As New Britain residents received tax bills this past week, many became upset at the increases found in their bills. The mill rate rose from 36.63 to 44.12.
“For my own vehicles, last years taxes were based on higher values than this year by $1,600. An increase of 7.49 mils equates to about $25-30 more this year than last for me. As for housing taxes, the reduced assessments might actually be offset by the increased mill rate. This is a tax increase, no matter how you look at it. Exactly how can any politician say it’s not? Mill rate goes up, that’s a tax increase,” said Edward Grafe, resident. “A local government who thinks we can’t do math is appalling. Just admit it, there is a tax increase.”
In tax bills to residents Mayor Tim O’Brien claimed property taxes did not rise and made a campaign promise that taxes would not rise.
“How can you look up to a ‘Mayor’ when he lied about no tax increase,” said Alan Parlowe.
Many said their taxes increased significantly.

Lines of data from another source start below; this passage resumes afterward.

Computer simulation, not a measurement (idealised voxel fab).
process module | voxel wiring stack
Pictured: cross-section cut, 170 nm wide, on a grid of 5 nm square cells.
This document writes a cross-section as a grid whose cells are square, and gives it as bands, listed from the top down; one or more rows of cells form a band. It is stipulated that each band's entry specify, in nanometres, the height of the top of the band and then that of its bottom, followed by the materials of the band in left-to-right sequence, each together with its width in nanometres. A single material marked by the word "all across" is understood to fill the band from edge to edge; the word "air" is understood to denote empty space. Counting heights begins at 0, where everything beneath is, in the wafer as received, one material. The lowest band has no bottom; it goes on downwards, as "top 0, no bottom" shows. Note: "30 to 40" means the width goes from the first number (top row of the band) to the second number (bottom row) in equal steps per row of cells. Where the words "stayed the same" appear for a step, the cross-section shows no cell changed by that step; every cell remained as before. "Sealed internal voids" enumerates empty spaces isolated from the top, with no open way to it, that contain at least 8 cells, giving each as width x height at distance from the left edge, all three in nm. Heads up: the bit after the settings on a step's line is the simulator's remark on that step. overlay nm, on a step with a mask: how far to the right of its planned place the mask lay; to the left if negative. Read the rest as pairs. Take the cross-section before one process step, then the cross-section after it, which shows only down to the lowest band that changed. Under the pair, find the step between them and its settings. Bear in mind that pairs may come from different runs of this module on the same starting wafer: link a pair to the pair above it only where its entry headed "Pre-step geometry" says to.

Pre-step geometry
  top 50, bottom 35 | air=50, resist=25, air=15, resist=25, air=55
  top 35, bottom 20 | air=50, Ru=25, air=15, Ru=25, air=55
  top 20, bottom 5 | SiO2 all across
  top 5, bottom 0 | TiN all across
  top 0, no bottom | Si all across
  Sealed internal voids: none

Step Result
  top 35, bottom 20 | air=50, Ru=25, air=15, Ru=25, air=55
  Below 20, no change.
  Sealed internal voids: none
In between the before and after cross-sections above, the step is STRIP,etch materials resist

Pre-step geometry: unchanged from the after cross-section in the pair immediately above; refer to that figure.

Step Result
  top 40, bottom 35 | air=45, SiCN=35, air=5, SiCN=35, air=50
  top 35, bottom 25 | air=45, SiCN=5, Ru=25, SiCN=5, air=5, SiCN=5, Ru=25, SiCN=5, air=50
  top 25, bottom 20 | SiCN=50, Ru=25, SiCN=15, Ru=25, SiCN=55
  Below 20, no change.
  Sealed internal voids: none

“The real estate taxes on my office increased by over $1,700 this year,’ said Attorney Ken Carifa. “ It appears that this city reassessment shifted taxes to small business property owners. That makes New Britain a less attractive place to locate a professional office. And homeowners did not necessarily get a break; the real estate taxes on my home also increased by about $300.”
Other residents agreed.
“There is now less incentive to move here, expand here or purchase more equipment. Through their policies Pres. Obama and Gov. Malloy are also doing their very best to discourage small businesses from hiring more employees,” said Mark Bernacki, who ran for Mayor against O’Brien two years ago. “Because Connecticut has so beat down large manufacturers over the last 20 years, small business (businesses with 20 or less employees) accounts for 75 percent of all jobs. Connecticut is the only state whose economy shrank over the last 2 years.”
Some residents have contemplated moving.
“Taxes on my home went up almost $600. Add to that another $200 in car taxes and it’s almost time to leave this city,” said Former Mayor Timothy Stewart. “Pretty sad when a Mayor contemplates leaving the city he ran for eight years! Gross mismanagement of the city’s finances will only make the situation worse in the coming years.”
Others were not as upset about the rise in taxes, but in the way they were used.
“I do not mind paying taxes, as much as I do mind how they get spent. I do not want my local tax dollars paying consultants who know less about economic development than I do, for community organizer’s salaries and benefits, when the city scratches for the best community organizing tool there is: Fourth of July fireworks!,” said Daniel Salerno. “Which by the way we need to create a system whereby we charge for parking, pass around donation buckets, set up booths at the park, on the entry ways to the city, $5 a carload, whatever. 30,000 people show up and most are from out of town! Further brings me to the raw deal this administration cut with Newington, payment of taxes for the Costco/Stanley project? How much? How long? And Newington residents pay resident fees for golf? How long? That was so insane. Taxes are an issue, revenue is the issue, and it is not being well thought out.”
Taxes are due Aug. 1.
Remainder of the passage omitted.